One last column. It is the sum of its parts. Or a part of its sums.

1. When I was 22 I never thought I’d live long enough to retire. Instead I figured I’d be lucky if I made it past 40, and 50 was probably the limit. I thought people in their 60s smelled funny and made weird noises.

And now here I am, the big 62. I smell funny and make weird noises. And I’m retired as of Saturday.

Please don’t ask me how it happened or why you should care, because I don’t know the answer to either.

The events leading up to this week took place when I wasn’t looking, and I’m glad they did and gladder still my 22-year-old self was wrong.

I would’ve hated to miss the last dozen years, and the last 40.

2. I was going to take this space to thank people, lots of people, because I have a lot of people to thank and a lot of people to whom I owe some measure of gratitude.

But I worried I’d leave somebody out or, worse, put somebody in I didn’t really want to, just to be nice.

Retiring is weird. To say thanks I might instead at some point write a letter to the new editor, Andrea Gutierrez, if I can figure out a way to list close to 30 some odd years’ worth of names.

That’s because you don’t do this sort of thing for long without meeting a lot of good people. It takes a village to be an editor, I believe. Or to keep an eye on one, for sure.

That said, you meet some stuffed shirts and nuts and whiners, and experts in everybody else’s business, and those seem to be multiplying (at least on social media), but then, I suspect there are a lot of folks who don’t like me either.

And that’s OK, that’s us humans for you. If we all got along and liked each other we wouldn’t need lawyers or bankers or cops or soldiers, etc. We could instead leave our money in the yard and go rake some up if we needed it, and if somebody decided they didn’t like the way I did something they could come over to talk to me about it rather than take me to court.

I wouldn’t have to worry about me shooting them, and I wouldn’t have to worry about them shooting me, or keying my pickup.

3. Sorry. I get sidetracked easily. Back to getting old.

The young lady replacing me, Andrea is 22, so I’ve got 40 years on her. That’s a lot of years, but it’s likely narrower from my perspective. We geezers and apprentice geezers see things from the rear view mirror after we’ve done gone past them.

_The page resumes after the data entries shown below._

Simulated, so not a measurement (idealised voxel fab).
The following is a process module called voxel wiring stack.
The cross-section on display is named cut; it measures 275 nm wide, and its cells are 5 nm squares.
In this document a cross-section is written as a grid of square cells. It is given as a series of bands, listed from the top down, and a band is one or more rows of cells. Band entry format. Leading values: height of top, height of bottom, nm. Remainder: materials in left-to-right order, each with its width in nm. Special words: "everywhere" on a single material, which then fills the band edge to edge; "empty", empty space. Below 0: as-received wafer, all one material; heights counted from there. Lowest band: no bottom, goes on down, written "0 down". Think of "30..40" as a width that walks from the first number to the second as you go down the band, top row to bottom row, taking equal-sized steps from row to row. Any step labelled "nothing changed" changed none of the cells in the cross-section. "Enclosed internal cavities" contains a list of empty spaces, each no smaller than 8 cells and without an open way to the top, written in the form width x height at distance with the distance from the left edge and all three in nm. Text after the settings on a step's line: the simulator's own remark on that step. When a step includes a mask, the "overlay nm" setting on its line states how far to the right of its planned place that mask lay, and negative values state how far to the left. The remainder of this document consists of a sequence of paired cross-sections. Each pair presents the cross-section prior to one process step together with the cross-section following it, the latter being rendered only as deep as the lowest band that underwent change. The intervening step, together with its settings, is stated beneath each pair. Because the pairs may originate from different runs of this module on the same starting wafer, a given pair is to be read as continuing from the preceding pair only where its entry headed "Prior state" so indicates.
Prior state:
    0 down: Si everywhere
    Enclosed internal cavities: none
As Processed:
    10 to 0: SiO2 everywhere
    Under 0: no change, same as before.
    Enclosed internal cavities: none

Truth is, I can’t even remember how it was when I was 22, but recall I thought I knew everything and everything was black and white and the gray hadn’t yet crept in. But at least I’ve been down that road. And that’s the difference between us and them. Us older folks and the younger ones coming up.

The road the generation Andrea belongs to is traveling is one they haven’t been down before, and a decade down the road might as well be light years away. They don’t know how fast it happens, how fast they’re really going.

That’s important, somehow, because it seems we oldsters expect younger generations to be like carbon copies of us and know what we know and think like we think, and if they aren’t then something’s wrong with them. That’s horse hockey.

I won’t even pretend to know how they see us, other than we can seem kind of mildewed, and left them a mess of a world to clean up.

No wonder they’re looking for alternate routes.

So you can’t say their way is wrong, or they aren’t hard working, or they won’t make some of the same mistakes we did. Or you can say it, but it’s not fair. It’s their journey. We have to give them the keys and get out of their way. Especially since they’re going to be paying my Social Security.

4. This paper could die in another year or two if things don’t change. It’s only open now because of the determination of our ownership to be a community newspaper, despite scary-looking balance sheets.

More than 2,000 papers have closed up since 2005, and there are guestimates that as many as a third of all the newspapers that were in business then will be shuttered by 2025.

Shut down. Out of business. Those that are still open are struggling. We’re struggling.

The truth, as longtime co-worker Mark Swendra reminded me Tuesday, is that six years ago there were 22 employees working for the Bryan County News and our sister paper in Hinesville, the Coastal Courier. Today there’s just five.

That’s sad, especially when you realize there are a lot of folks who want to advertise in our paper, they want a paper to advertise in.

They just don’t want to call it advertising and they don’t want to pay us to get in the Bryan County News.

They just want us to sell you their product, whether it’s a service or an image or what, so they’ll pay a PR firm to try and turn it into editorial content. Sometimes it works.

And lest you think that’s a knock on PR firms, it isn’t.

I know good PR people who try to direct advertising our way because they want to see local independent journalism continue.

Without it, you get the social media community pages and internet news websites run by self-appointed, unethical ax grinders who frequently confuse news with opinion and their opinion with news, and violate most of the tenets of journalism for hits and likes.

And that’s being polite. 5.I had a brief instance of my perpetual teenager-dom where I thought I might take a selfie of my 62-year-old behind and put it in this paper somewhere just to see if anybody could find it.

My mugshot will do that trick. It looks about the same.

Thanks for reading. Go Gamecocks.

Jeff Whitten is the now-former editor of the Bryan County News. If you’re shedding a tear right now, it’s probably just allergies.